I don't agree that high write is always forbidden. I think there are plenty of cases where this can work. It simply becomes unworkable much sooner than other data systems (e.g. a relational database or FS-based solution). For instance, think about bloat for a second. Let's be crazy and say it takes 100 bytes to store an integer representing a count. Let's say you write once a second. That's under 7Mb a day (per counter). Combined with hourly packing, that might be well within limits. Let's take the next step and say that you can live with a little volatility in the data. You write an object that caches ten seconds worth of writes. Whenever a write comes in at the over-ten-second mark, you write the _v_ attribute to the persistent attribute. There's an order of magnitude improvement. Finally, you store all your counters in a non-versioned storage. Now you have *no* bloat problem. :^) Regarding performance, maybe his application isn't doing 50 requests/second and he'd be willing to trade the slight performance hit and bloat for a decrease in system complexity. All of the above has downsides as well. My point, though, is that we shouldn't automatically dismiss the zodb as inappropriate for *all* high-write situations. In fact, with Andreas and Matt Hamilton's TextIndexNG, you might even be able to write to catalogued applications at a faster rate than one document per minute. :^) --Paul Casey Duncan wrote:
This will kill performance, especially concurrent use of the site. It will also cause large amounts of database bloat. Do you need real time numbers, or is a delay (such as 24 hours) acceptable?

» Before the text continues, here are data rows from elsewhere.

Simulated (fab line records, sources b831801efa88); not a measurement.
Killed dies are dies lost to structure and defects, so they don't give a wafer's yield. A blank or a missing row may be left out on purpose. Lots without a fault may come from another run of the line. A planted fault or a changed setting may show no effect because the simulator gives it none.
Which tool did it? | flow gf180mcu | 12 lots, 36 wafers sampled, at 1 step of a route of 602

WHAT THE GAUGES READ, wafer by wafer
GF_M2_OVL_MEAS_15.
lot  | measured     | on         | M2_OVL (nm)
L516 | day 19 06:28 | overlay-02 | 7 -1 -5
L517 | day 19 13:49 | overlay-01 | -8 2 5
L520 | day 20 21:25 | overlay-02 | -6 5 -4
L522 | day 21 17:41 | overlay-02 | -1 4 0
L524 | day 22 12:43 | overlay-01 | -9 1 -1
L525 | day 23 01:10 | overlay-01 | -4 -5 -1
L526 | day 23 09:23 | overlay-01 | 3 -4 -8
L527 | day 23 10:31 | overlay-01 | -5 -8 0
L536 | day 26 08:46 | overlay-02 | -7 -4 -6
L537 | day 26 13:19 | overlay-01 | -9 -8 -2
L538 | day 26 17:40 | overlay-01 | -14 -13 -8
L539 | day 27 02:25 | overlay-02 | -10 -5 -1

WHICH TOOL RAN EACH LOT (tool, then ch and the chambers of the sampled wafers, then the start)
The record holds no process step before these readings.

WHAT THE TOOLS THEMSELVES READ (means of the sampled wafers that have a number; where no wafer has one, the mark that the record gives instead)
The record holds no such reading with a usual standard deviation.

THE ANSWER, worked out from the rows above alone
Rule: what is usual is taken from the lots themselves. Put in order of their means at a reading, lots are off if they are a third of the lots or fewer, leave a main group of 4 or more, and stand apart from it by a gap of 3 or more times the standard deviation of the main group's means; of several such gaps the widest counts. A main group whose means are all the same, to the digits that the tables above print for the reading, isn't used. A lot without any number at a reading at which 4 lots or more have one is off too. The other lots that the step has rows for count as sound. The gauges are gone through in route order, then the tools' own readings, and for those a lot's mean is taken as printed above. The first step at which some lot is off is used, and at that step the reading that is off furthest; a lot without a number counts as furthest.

If you can stand a delay, another approach would be to write a script which scans the z2.log file (or another log that you generate on page hits) each night and in a single transaction updates a counter on each object hit.
If you use the z2.log, no additional writing is needed to the FS, and you get the benefit of easy access to the counts directly from the objects, without degrading performance or db bloat.
-Casey
Ivo van der Wijk wrote:
Hi,
How bad are per-request transactions in a non-ZEO environment? I.e. each request on a folder or its subobjects will cause a write transaction (somewhat like a non-fs counter, but worse as it happens for all subobjects)
And if this is really bad, are there any workarounds except for writing to the filesystem?